There’s this adult alternative music channel on our cable network. They play artists like Kt Tunstall, Ray LaMontagne, Corrinne Bailey Rae, Sufjan Stevens, The Colour, Regina Spektor… you get the idea. In addition to the contemporary pieces, they play a lot of music from the nineties and eighties.
While I was typing madly away to make up for not making my goal yesterday (My shoulder tanked and froze up my right arm–I was stuck to a heating pad for hours.) Brian Ferry’s Slave to Love came on.
Of course, I stopped. Man, it’s amazing what memories a song can bring to mind. I sat there, feeling both happy and poignantly sad. So much time has passed and I’m nothing like the young girl I was when I loved this song in the eighties.

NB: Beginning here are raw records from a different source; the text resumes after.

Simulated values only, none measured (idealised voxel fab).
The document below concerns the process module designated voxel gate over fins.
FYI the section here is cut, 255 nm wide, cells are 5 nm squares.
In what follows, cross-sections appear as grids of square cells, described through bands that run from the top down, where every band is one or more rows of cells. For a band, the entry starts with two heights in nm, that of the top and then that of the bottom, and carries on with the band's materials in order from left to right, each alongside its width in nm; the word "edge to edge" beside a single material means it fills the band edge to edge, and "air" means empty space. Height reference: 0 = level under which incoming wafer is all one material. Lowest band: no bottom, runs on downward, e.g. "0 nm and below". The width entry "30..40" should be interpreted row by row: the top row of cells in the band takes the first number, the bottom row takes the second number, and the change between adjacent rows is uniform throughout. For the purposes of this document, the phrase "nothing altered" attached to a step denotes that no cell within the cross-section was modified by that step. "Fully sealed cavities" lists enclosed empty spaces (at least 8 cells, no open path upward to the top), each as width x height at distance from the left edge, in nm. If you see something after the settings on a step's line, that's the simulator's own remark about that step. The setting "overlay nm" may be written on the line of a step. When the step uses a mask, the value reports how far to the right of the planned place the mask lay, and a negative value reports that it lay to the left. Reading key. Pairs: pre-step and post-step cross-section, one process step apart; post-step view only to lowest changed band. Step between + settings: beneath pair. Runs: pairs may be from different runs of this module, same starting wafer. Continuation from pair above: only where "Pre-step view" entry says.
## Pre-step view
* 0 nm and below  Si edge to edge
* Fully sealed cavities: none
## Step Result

But I had this instant recollection of riding in the middle seat of my boyfriend’s vehicle at night, his arm around my shoulders and Brian Ferry loud on the radio. I remembered the cool, evening breeze coming in from the open windows and the passing lights that reflected off his smile before he dropped a kiss on my cheek. For just that instant, I was pulled back into the emotion of that moment when we had our whole future ahead of us and not a care in the world–outside of how very much in love we were.
We’re still together–still love each other, but our lives are so different now. I can’t remember the last time we went for a ride at night and listened to music. Just because.